A couple of episodes back, commenter “tom jones” wrote, urging me to study Mozilla Persona: “it seems all the questions you are discussing have already been solved by them.” Well, then.

[This is part of the Federation Conversation series.] This piece in particular left a lot of open questions in my mind, which appear at the end of the sections down below. None of them are rhetorical and I’d like to hear what people think.

So I went and looked at the Persona docs, and had some email back and forth with Lloyd Hilaeil, a Mozillian who works on it, and wired it into my testbed at favcolor.net — and it sort of works.

Sign in with Persona

Nice design sense! The pale pointy bit
slides across smoothly when you hit “sign in”.

But please don’t go beat on it yet, there are some missing pieces (see below) and the integration is kinda rough.

So I’m not a world-class Persona expert, but my hands are dirty enough to talk about it. I’ll compare it here and there with the OAuth-2-based OpenID Connect protocol, which I’ll call “OIDC” for short.

Moving target · Persona is one. I had two real irritants in integrating it with my testbed. First of all, as it stands now, the sign-in dialogue is popup-only, which means you have to have a human click something to launch it; you can’t start it programmatically, which means even if you know the email they want to log in with, the IDP they want to use, and every other relevant fact, there’s no way to just launch the freaking sign-in process already. Second, when you do launch the sign-in process, there’s no way to tell Persona which email address you’re trying to sign in with, so (unless they’re already signed in) the luckless human is going to have to type it again.

If you think about it, you can combine those two capabilities with something like AccountChooser and get secure one-click sign-in, and after you’ve experienced that even once, it sure smells like the future.

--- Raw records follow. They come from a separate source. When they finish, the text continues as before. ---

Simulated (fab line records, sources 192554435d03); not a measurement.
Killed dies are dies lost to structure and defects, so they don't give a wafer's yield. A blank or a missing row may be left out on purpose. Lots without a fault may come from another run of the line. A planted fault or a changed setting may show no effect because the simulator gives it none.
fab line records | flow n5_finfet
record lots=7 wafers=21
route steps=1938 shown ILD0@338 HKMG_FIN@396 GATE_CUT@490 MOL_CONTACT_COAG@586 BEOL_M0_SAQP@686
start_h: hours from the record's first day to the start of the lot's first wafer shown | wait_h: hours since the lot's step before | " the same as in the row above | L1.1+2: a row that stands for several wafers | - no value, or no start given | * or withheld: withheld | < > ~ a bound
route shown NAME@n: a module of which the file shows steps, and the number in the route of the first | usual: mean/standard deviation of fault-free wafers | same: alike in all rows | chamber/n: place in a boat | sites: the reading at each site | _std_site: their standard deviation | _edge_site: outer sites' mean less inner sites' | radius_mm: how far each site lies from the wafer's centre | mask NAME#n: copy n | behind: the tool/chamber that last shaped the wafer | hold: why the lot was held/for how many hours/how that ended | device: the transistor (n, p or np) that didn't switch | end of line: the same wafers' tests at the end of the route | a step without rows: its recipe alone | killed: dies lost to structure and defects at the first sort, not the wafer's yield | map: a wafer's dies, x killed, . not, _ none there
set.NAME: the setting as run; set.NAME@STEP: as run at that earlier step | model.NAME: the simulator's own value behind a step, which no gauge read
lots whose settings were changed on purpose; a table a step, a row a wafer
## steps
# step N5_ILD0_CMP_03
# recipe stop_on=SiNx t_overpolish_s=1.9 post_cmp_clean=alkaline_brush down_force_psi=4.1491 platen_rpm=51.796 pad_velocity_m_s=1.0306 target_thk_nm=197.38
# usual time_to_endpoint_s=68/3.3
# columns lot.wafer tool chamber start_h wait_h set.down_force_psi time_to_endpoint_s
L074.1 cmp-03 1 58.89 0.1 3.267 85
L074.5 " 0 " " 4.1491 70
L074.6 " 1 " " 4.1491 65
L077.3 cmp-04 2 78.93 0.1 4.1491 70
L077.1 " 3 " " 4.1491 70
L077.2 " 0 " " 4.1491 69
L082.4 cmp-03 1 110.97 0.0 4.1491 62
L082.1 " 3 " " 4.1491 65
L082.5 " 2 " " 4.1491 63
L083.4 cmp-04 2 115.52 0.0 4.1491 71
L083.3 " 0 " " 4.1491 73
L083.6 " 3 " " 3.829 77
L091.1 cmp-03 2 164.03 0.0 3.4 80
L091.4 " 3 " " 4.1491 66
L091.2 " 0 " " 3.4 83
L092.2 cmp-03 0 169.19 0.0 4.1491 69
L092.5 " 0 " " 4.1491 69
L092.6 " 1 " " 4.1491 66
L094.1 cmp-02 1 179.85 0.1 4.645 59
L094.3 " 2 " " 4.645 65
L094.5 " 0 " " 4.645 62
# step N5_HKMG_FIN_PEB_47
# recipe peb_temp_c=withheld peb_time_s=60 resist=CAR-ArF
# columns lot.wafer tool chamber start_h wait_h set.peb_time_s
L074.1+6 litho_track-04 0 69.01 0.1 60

But, Lloyd tells me (with pointers to Github branches), they’re fixing that stuff. So when they do, I’ll smooth out my testbed integration and encourage everyone to try it.

OK, now let’s ask some questions.

The theory · It’s documented in Protocol Overview, and has the following players: The Browser is being operated by a person with an email address. The IDP is a Persona Identity Provider, for example login.persona.org. The RP is a site that wants to log the user in. It goes like this:

  1. The Browser generates a keypair.

  2. The Browser sends its public key to the IDP.

  3. The IDP authenticates the person at the Browser to an email address, with a traditional password or space-age hardware token or whatever.

  4. The IDP generates an “IDP assertion” containing the email address, the Browser public key, and the IDP’s domain name, signs it with its private key, and sends it to the Browser.

  5. The Browser generates an “RP assertion” containing the RP “origin” (scheme, domain, & port), and signs it with its private key.

  6. To sign in, the Browser sends the RP assertion and IDP assertion off to the RP, which fetches the IDP’s public key, and can verify that:

    • The IDP issued the IDP assertion.

    • The IDP authenticated the email in the IDP assertion, and its association with the Browser keypair.

    • The Browser holds the same keypair and wants to log into the RP.

(I’m omitting a bunch of stuff about discovery and expiry times and so on, because I don’t think they’re essential to understanding.)

It’s pretty comprehensible, and has fewer steps than most OAuth 2 flows. Also, notice that the IDP doesn’t need to know who’s logging into the RP, so in theory there’s less tracking.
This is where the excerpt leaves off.